New audit raises concerns that local governments in Queensland could be hiking rates beyond the legal limit and are failing to disclose reasons for rate increases, prompting a call for regulatory reform.
Five councils audited by the Queensland Audit Office failed to “fully explain” the reasons for rate hikes to constituents or whether the increases supported the councils’ financial sustainability.
“The rate increase decisions we audited were generally made behind closed doors,” the auditor found.
The audit office’s report, released last week, also found that all five councils were failing to seek community input on rate decisions.
Similarly, none of the councils “provide enough information to help ratepayers predict how rates may change in the longer term,” the audit found. This lack of transparency can lead to distrust in local government rates practices, the auditor said.
The report noted that, unlike other states, Queensland’s councils are not legislatively required to undertake public consultation when setting rates and charges.
The auditor also reviewed published budget documents from all 60 non-indigenous councils and found only a few were disclosing information to the regulation’s standard. Indigenous councils were excluded as most do not charge general rates.
Weak legislative and regulatory thresholds and poor compliance with the laws mandating rate hike disclosure are driving a lack of transparency, according to the report.
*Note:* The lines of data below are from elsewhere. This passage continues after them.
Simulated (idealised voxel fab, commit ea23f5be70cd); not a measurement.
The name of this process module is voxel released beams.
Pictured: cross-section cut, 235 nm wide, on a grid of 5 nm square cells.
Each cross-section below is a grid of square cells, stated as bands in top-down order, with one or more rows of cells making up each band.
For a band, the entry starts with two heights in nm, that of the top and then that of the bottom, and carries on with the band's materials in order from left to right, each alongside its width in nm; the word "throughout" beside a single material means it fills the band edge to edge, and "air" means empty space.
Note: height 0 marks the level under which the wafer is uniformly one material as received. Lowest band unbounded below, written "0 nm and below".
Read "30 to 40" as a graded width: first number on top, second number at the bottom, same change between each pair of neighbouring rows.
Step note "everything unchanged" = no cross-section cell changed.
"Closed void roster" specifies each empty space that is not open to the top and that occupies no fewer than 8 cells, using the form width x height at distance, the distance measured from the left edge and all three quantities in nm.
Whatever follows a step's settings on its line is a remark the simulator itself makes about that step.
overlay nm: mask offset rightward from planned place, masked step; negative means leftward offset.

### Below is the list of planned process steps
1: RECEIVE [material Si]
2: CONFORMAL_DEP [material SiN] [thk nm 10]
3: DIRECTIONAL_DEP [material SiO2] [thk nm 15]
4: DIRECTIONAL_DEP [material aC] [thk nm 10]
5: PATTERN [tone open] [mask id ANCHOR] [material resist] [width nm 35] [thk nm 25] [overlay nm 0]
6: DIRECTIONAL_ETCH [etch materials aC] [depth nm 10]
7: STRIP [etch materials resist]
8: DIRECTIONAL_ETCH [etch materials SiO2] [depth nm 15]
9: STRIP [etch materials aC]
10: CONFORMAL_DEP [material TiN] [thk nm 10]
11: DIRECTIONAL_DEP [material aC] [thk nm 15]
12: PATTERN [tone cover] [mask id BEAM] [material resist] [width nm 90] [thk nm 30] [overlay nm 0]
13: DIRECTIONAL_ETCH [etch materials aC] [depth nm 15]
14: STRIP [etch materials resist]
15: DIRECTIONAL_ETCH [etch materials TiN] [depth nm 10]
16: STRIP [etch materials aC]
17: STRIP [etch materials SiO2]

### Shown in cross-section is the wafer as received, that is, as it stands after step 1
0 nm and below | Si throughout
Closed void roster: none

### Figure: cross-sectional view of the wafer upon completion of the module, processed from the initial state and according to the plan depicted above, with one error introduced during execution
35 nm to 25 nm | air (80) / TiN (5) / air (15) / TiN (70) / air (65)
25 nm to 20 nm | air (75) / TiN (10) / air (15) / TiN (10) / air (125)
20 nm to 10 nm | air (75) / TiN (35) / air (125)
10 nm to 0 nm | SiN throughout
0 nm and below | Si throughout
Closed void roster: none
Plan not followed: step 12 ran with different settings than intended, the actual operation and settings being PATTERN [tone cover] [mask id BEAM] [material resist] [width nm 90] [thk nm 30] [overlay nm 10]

The auditor warned that poor compliance could see councils setting rates beyond the legal collection limit and that a number of councils’ rates resolutions mirrored those of the Fraser Coast Regional Council, whose rates resolutions were found to be invalid by the Supreme Court last year.
Legislation passed last year validating councils’ prior rates resolutions won’t shield their future resolutions if they do not comply with the statute and regulations, the report warned.
The head of Queensland’s Local Government Association refuted the report’s finding that councils make rate decisions “behind closed doors,” noting that all annual budgets are voted in open general meetings.
Greg Hallam told Government News most councils in Queensland “go well beyond what they are obliged to do to engage the community in their budgeting process.”
It was important to note that while the audit office reviewed just five of the state’s 77 councils for its report, it acknowledged that the sector was working to better inform the public of its rating decisions, Mr Hallam said.
The auditor’s report comes as the Queensland Government moves to amend the Local Government Act 1989 to ensure council rates do not exceed the cost of services.
Call for community input; regulatory reform
The Queensland auditor recommended that councils engage with and seek input from communities on rate hike decisions, train council staff on legislative and regulatory compliance and document actions to achieve financial sustainability.
The report also recommended the state amend the Local Government Regulation 2012 to require mandatory reporting of revenue policies in long-term rates strategies and require council CEOs to certify that their budgets comply with legislation.
The audit also called on the State Government to develop tools to improve councils’ understanding of current laws and best practice community engagement.
“Councils need more support and guidance to help them in understanding their obligations under the Act and Regulation and in making sure they comply with all requirements,” the report said.
Most councils operating at a deficit
Elsewhere, the auditor found that over the five years to 2016–17, Queensland’s 77 councils as a whole spent 4 per cent more than it earned each year, with only one of the five councils operating in surplus.
Councils are “walking a fine line” in balancing financial sustainability against fairness and equity, with most increasing rates according to what is fair for constituents, not based on forecast revenue needs, the audit found.
While the majority of councils had plans to broadly address gaps between budget forecasts and targets, none of the councils had specifically documented action plans to enable them to monitor progress.
The audit also found that none of the audited councils had ongoing formal training or quality assurance processes to improve rate debt recovery activities or to assist ratepayers in financial hardship.